= Dominus Possedit Me – Nigel Morgan

Dominus Possedit Me

A Motet for the Feast of the Immaculate Conception
For solo soprano, choir (SATB) and chamber organ

Dominus possedit me initium viarum suarum . . .

Ab aeterno ordinata sum . . .

. . . et ego iam concepta eram

Quando praeparabat caelos aderam

Cum eo eram cuncta conponens

et delectabar per singulos dies ludens

coram eo omni tempore

Nunc ergo filii audite me

beati qui custodiunt vias meas

Audite disciplinam . . . et nolite abicere eam

Beatus homo qui audit me

qui vigilat . . . et observat . . .

Qui me invenerit inveniet vitam

et hauriet salutem a Domino

The Lord possessed me in the beginning of his ways. . .

I was set up from eternity. . .

and I was already conceived . .

When he prepared the heavens, I was present:

I was with him forming all things:

and was delighted every day,

playing before him at all times;

Now, therefore, ye children, hear me:

blessed are they that keep my ways.

Hear instruction . . . and refuse it not.
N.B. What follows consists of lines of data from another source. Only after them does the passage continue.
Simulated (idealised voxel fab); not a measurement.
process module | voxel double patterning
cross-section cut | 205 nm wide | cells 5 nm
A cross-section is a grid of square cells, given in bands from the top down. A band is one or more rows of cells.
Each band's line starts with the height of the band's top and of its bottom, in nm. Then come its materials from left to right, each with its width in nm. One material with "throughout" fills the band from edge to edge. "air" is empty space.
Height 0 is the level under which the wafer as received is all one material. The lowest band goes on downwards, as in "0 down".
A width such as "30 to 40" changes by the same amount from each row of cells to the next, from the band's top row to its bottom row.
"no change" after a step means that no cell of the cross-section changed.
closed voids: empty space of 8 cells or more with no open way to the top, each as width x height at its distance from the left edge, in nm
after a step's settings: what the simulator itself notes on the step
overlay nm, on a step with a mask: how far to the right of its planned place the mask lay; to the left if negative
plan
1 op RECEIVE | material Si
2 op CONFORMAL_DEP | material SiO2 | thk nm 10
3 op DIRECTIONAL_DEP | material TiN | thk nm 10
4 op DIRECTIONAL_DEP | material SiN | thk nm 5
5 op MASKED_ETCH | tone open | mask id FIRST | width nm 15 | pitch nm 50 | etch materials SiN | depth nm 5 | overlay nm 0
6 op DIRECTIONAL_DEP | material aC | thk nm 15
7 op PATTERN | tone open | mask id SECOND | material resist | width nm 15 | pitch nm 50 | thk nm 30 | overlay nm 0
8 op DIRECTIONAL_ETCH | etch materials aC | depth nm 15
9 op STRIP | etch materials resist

Blessed is the man that heareth me,

and that watcheth and waiteth

He that shall find me, shall find life,

and shall have salvation from the Lord.

 

The dogma of the Immaculate Conception of the Virgin – not to be confused with the Virgin Birth of Christ – is to the effect that Mary was conceived without inheriting the taint of Original Sin, which has descended to all other human beings from Adam and Eve. It is no wonder that the proper for the Mass for the feast of this mystery has, as its Epistle, the Dominus possedit me passage from Proverbs 8: 22-31, in which Sophia (Wisdom), the handmaid of Logos (The Word), declares that she was ‘set up from eternity’ and that ‘he who shall find me shall find life’. For the miracle whereby the Virgin is free from original sin, that she never ‘missed the mark’, is clearly that she is of heavenly or divine origin. Like the Son, she was ‘begotten before all worlds’, for ‘I was set up from of old before ever the world was’. (from Alan Watts: Myth and Ritual in Christianity. Thames & Hudson 1954)

This setting of words from The Book of Proverbs brings together both a declaration and exhortation: that the spirit of wisdom has existed since time began; that we should ‘hear instruction . . . and refuse it not’, and through hearing, watching and obedience life and salvation may be found.

This Motet was composed for the installation of the Dean of Wakefield, the Very Revd, Jonathan Greener on December 8, 2007 – the Feast Day of the Immaculate Conception. In a collaboration with the artist Steve Simpson this motet brings together sounds and images that have resonances of the Eastern Orthodox tradition, a tradition celebrated by Wakefield Cathedral in its links with the Church in Georgia and Romania.